NASHVILLE, Tenn. -- Big corporations should not be making big profits at the expense of Tennessee taxpayers.
That was the message from Tennessee Democrats, as they sounded the alarm Tuesday over a plan to privatize more of state government.
Their target: a plan now under consideration by the Gov. Bill Haslam's administration to outsource the maintenance and operation of, potentially, every building that the state owns.
"Tennessee is not for sale. Tennessee jobs are not for sale to Governor Haslam's buddies," said Tennessee Democratic Party Chair Mary Mancini.
Mancini was joined at a morning news conference by Nashville Reps. Mike Stewart and John Ray Clemmons.
Two years after outsourcing the operation of state office buildings, the Haslam administration is now looking at doing the same for state prisons, as well as potentially every college and university building across Tennessee.
"In privatization," Mancini said, "what usually happens is a private company comes in and the first thing they do is cut jobs and they cut wages and benefits. So this is absolutely is about jobs."
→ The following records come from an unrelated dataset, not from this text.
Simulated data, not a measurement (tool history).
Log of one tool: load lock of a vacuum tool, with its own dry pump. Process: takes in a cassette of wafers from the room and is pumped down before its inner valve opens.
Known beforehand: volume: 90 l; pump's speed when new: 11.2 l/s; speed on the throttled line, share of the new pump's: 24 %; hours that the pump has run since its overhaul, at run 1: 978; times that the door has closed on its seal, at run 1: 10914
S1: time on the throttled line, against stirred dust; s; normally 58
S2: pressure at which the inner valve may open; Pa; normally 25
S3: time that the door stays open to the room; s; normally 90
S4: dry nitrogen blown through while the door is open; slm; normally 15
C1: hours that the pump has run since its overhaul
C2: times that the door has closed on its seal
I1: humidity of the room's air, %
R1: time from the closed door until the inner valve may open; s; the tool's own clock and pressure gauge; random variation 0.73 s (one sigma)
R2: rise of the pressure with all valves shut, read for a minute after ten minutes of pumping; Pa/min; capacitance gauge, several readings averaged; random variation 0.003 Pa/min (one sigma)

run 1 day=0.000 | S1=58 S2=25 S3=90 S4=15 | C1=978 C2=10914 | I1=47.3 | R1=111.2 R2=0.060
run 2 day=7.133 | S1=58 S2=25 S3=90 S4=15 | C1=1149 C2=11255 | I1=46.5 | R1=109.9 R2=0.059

That's what happened after the Haslam administration hired the Chicago corporation, Jones Lang Lasalle, giving it a multi-million-dollar contract to manage state office buildings.
Now, university employees fear more corporate profits could come from cutting jobs -- and services.
"So you are going to cut corners," Clemmons said. "You are not going to provide the same level of services because you are always looking for a way to make your investors and your stockholders happy."
But the governor has argued that the administration's experience shows that privatization does save money.
Still, when we asked about whether university buildings being poorly managed, Haslam replied: "We'll find that out."
Stewart said, "Right now until somebody identifies a state agency, a state activity, that is being performed improperly, the question is: why are we even going down this road?"
The Nashville Democrat pointed to our NewsChannel 5 investigation of a contract that outsourced the maintenance of state vehicles to Bridgestone-Firestone.
We found a headlight bulb that the state could have bought for $1.74 from a parts company on an existing state contract.
Bridgestone's charge: $12.34, plus another $23 for installation.
There was also a no-bid contract with Enterprise Rent-A-Car.
We went online looking for discount codes and found a mid-size car for $148 a week.
The state's price: $184.
"What we see from this administration," Mancini said, "clearly is a lack of transparency, a lack of accountability and cronyism."
The Haslam administration insists no final decision has been made, although it's clear that they think privatization make sense for taxpayers.
As for the evidence to back up those claims, the governor recently said they are still working on that.